Submitted by Anne Landman on
The situation was about as bad as it could get for a zoo. On Christmas Day, Tatiana the tiger escaped from her enclosure in the San Francisco Zoo, mauled a 17 year old boy to death and severely injured two of his companions. Media coverage of the incident focused on deficiencies in construction of the cat's enclosure and the zoo's response to the accident, while the public recoiled in horror. It looked like the zoo's reputation had hit rock bottom. But when the going gets tough, the tough hire PR, and so the zoo hired Sam Singer, a $350 an hour Bay-area PR consultant who specializes in crisis control, to help spin the tiger mauling in a way that would minimize the damage to the zoo's reputation. Suddenly, new information started appearing in the media that seemingly defended the tiger: the young men who got mauled might have been drinking alcohol, might have had taunted the tiger, and might have been using marijuana. So maybe it wasn't so much the zoo's fault after all? What a difference a little PR makes.
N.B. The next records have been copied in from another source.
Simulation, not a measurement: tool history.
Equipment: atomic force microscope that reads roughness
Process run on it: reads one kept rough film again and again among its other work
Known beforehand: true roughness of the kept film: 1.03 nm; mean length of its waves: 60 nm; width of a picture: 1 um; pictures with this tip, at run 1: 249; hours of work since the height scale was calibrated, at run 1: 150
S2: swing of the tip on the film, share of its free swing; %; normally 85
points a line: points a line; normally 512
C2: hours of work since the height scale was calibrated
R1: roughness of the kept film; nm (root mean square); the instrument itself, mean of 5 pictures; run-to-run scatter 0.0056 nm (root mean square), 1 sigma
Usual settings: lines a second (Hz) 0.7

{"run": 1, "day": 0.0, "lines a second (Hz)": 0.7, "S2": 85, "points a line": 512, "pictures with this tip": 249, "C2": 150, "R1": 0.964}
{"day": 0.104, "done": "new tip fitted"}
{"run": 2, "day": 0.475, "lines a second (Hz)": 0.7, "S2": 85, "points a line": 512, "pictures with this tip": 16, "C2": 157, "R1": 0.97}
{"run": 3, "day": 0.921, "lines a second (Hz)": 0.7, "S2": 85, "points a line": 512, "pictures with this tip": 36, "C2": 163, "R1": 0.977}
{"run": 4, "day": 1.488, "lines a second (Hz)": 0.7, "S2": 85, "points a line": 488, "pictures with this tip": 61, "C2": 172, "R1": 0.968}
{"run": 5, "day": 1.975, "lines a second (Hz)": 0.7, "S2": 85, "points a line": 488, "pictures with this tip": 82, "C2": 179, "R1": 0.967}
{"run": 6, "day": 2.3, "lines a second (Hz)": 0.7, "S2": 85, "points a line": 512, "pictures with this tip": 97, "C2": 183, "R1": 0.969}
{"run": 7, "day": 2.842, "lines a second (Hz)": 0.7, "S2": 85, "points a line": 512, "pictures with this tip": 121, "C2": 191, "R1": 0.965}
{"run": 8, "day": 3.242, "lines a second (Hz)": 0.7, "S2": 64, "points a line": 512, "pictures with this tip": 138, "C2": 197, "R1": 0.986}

Mutternich replied on Permalink
I seem to recall a quote from a very old court decision that held, "A drunken man has as much right to a safe street as a sober man, and greater need of one."
bass replied on Permalink
This may seem cold, but I have problems getting worked up over this. If the young men were, in fact, taunting the tiger, if they were, in fact, drunk, that, IMO, places some resposibility on them. I'm not saying it excuses the Zoo's insufficient enclosure in any way, just that people should have more sense than to taunt a wild animal for fun. It is an unfortunate event that left a person, who should have known better, and a wild animal, that was reacting instinctually, and wouldn't know better, dead. It's very sad.